Prince William is not winning any points with the people of Africa after he made remarks linking the continent’s population to pressure on wildlife.
At the Tusk conservation awards in London earlier this week, William said pressure on Africa’s “wildlife and wild spaces as a result of human population” was creating a “huge challenge for conservationists, as it does the world over,” reported Al Jazeera.
“But it is imperative that the natural world is protected not only for its contribution to our economies, jobs and livelihoods, but for the health, wellbeing and future of humanity,” he said.
The Duke of Cambridge, a father of three, didn’t specifically mention population growth, reports Newsweek, but his comments have been condemned on Twitter, with many accusing him of racism, hypocrisy, and privilege.
One person warned the prince to stay in his lane, tweeting that William “has no moral authority to say anything about Africa or about Africans and their lives.”
Mr. William has no moral authority to say anything about Africa or about Africans and their lives. He should spend his time reading good history books and raising his many children and spending time with his very huge family spread out across the world. His opinion is sewage🚮.
— Dr. John Njenga Karugia PhD. (@johnnjenga) November 24, 2021
“It would be helpful if Prince William paid attention in history. By far the greatest losses of wildlife in Africa occurred in the early 1900s when Europeans arrived with guns and hunted across the continent. To blame African civilians is to totally misunderstand African history,” tweeted another user.

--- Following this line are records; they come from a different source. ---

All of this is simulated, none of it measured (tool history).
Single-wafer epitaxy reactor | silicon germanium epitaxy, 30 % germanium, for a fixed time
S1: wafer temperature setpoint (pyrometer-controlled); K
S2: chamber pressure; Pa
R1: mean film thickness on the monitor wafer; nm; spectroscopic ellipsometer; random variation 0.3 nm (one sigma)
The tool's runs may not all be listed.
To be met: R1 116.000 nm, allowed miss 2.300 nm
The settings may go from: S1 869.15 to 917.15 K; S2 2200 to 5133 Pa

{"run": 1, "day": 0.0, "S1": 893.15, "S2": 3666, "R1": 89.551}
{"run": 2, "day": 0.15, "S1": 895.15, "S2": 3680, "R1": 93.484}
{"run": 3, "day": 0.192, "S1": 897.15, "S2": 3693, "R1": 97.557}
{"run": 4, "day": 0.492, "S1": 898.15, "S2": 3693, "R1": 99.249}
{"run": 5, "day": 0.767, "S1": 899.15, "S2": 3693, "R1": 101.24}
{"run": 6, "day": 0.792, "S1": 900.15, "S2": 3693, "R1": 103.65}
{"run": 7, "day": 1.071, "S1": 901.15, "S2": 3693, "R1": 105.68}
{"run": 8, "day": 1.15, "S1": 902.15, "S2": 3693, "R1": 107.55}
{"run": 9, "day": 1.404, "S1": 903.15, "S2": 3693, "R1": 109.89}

It would be helpful if Prince William paid attention in history. By far the greatest losses of wildlife in Africa occurred in the early 1900s when Europeans arrived with guns and hunted across the continent. To blame African civilians is to totally misunderstand African history.
— Adam Armstrong (@disinfo_adam) November 24, 2021
British journalist Nadine Batchelor-Hunter revived a tweet from 2017, pointing out Africa’s population density is much lower than Asia and Europe, while also slipping in a remark about William’s decision to add three more members to the world’s population.
Asia population density: 100 per square kilometre
Europe population density: 72.9 per square kilometre
Africa population density: 36.4 per square kilometre
Prince William, with two kids and another on the way: it is clear Africa are having too many children here https://t.co/zuaNq8zGFe
— Nadine Batchelor-Hunt (@nadinebh_) November 24, 2021
Others pointed out the prince’s pricey habits, particularly when it comes to travel.
Prince William has three kids who will have have travelled by private jet many times by the time they're ten. The problem is not overpopulation. The problem is overconsumption from people like him. https://t.co/9aKnAakR9r
— Jack. (@jckndrw) November 24, 2021
“I’ve yet to hear Prince William talk about how much his own family has contributed to the current climate disaster. How much CO2 they emit from their palaces and private jets and helicopters that they use as Ubers. For all the children they have and energy they consume,” another tweeted.
This isn’t the first time the Duke has faced fire for these type of remarks. In 2017 he was quickly condemned after saying that Africa’s “rapidly growing human population” was putting its wildlife and habitats under “enormous pressure.”
The latest criticism comes the same week a new documentary examining the British Royal Family was released by BBC, prompting the family to issue a statement expressing their disappointment in the film’s subject matter.
The Princes and the Press is a behind-the-scenes peek at some of the unseemly — and in some cases, disturbing — inner workings that have been kept hidden from the public.
The three royal households — Buckingham Palace, Kensington Palace and Clarence House — called the two-part series “disappointing” and criticized the BBC for lending “credibility” to the idea that other members of the royal household leaked damaging information about the Duke and Duchess of Sussex to the press over the years.